Disaster Recovery: To Test or Not to Test?
How do I test? Let me count the ways…
When most customers think of a DR Test, their first thought seems to be, “We must test as if we are experiencing a disaster.” Although this approach is the most common, it is not necessarily the best. While testing certainly should be a time to prepare for the worst-case scenario, it is also a good time to understand the Who, What, When, and Where of the actual Disaster Recovery strategy. Understanding these basics will not only help you test more efficiently, but more importantly, it will help you recover in the event of an actual disaster.
Why do we care about the “who” in testing for DR? Many companies make the mistake of assuming that every team member will be available to fill his or her role during a disaster, when in reality, resources will most likely be limited. I can think of two examples that should serve as lessons to all.
The first is the most recent—Hurricane Sandy. While I was working for a different DR Service Provider, a customer declared a disaster, only to discover upon arrival at the Recovery Center that their System Admin for a particular platform was trapped at home by flood waters. The customer was left scrambling, trying to figure out how to recover the systems usually taken care of by that particular System Admin.

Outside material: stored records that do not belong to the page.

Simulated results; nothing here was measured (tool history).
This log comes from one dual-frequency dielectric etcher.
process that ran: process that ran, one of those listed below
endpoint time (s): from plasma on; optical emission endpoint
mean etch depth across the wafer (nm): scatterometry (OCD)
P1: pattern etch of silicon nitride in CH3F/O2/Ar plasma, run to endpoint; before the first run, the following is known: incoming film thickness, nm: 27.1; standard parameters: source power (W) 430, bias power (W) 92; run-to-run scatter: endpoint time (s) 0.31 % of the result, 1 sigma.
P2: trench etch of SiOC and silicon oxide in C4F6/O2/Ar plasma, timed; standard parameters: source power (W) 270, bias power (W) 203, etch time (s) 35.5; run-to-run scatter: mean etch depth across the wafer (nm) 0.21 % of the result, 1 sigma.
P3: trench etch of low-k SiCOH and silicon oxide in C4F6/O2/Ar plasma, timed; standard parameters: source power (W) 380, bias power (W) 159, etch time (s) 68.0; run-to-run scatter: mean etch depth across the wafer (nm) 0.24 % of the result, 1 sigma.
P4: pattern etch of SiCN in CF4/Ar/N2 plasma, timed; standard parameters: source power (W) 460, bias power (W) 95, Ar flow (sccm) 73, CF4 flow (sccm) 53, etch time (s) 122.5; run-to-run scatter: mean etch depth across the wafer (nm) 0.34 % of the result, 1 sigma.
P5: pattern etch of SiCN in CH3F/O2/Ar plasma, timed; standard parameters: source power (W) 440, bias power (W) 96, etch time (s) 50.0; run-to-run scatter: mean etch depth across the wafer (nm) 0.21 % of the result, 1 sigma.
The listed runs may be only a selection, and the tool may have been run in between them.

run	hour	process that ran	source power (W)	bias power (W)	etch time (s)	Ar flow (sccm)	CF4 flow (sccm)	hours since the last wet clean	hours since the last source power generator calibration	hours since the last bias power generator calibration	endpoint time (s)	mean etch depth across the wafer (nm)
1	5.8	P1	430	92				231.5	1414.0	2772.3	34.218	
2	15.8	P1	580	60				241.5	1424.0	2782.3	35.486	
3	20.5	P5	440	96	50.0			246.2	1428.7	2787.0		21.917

The second was a result of 9/11. When I was working for that same DR Service Provider out of Scottsdale, AZ, I received a call the morning of 9/12, and the customer on the other end was in absolute hysterics. They were the West Coast office for a small company based in the World Trade Center (WTC). The IT department was in the WTC, along with the entire East Coast office. No one in their East Coast office survived. They lost everyone when the towers collapsed. They had absolutely no idea of what to do to start their recovery in order to get their business back up and running. Regardless of how important your information is to keep your business moving forward, people are your greatest asset.
You might be wondering, “If I’m not testing as if an actual disaster is happening, then how do I test?” With over 16 years of experience in the DR industry (and over 18 in IT), I have seen testing done in many different ways. The good news is that none of these ways is wrong! Some customers want to test one particular platform from their data center at a time. Some customers want to test subsets of their overall hardware configuration. This is a great approach, as practice always makes us better. Other customers may use test time to pre-test an upgrade or fix they are getting ready to implement at home. This gives them an opportunity to do a “live” run of the installation before they take it to production. Another example of testing does not involve the IT hardware at all. Sometimes it is a good idea to do a “paper” test. This is an exercise to walk through all recovery steps and documentation that would be required at time of disaster so that the customer can be confident that they have everything they would need to recover in the event of a disaster.
When is the best time to test?
That question is going to be different for everyone. Testing is recommended when any major changes take place that affect the IT organization or company, such as hardware and software upgrades or platform changes. Some companies are required to do audits every year, so they need to test prior to the audit. In a perfect world, the test would be a couple of months prior to the audit, so in the event there is an issue, the organization has time to correct it prior to the actual audit.
Where should you test?
In the past, there was no option but to go to the Recovery Center for DR testing. Advances in technology over the last 20 years have created numerous new possibilities. Today, with the network options available, customers can test from almost anywhere. One of the most common new models is for non-replication customers to send their tapes to the Recovery Center, where a recovery specialist loads the tapes and sets up a basic configuration on the hardware, and the customer tests completely remote from their own center. Many customers still like to be present at the Recovery Center during a test, as this is how they would operate during an actual disaster. Other customers use a hybrid of these two options—they send their IT DR team to the Recovery Center to handle the recovery while the end users remain home and test remotely.
As you can see, as technology has evolved, so have the means for DR testing. Whether taking advantage of the latest methodology and leveraging the latest technology or simply doing a paper walk-through and documentation check, testing is an important factor in being able to recover at time of disaster. The time invested in DR testing will only bring great returns when you are able to continue business in the event of an actual disaster.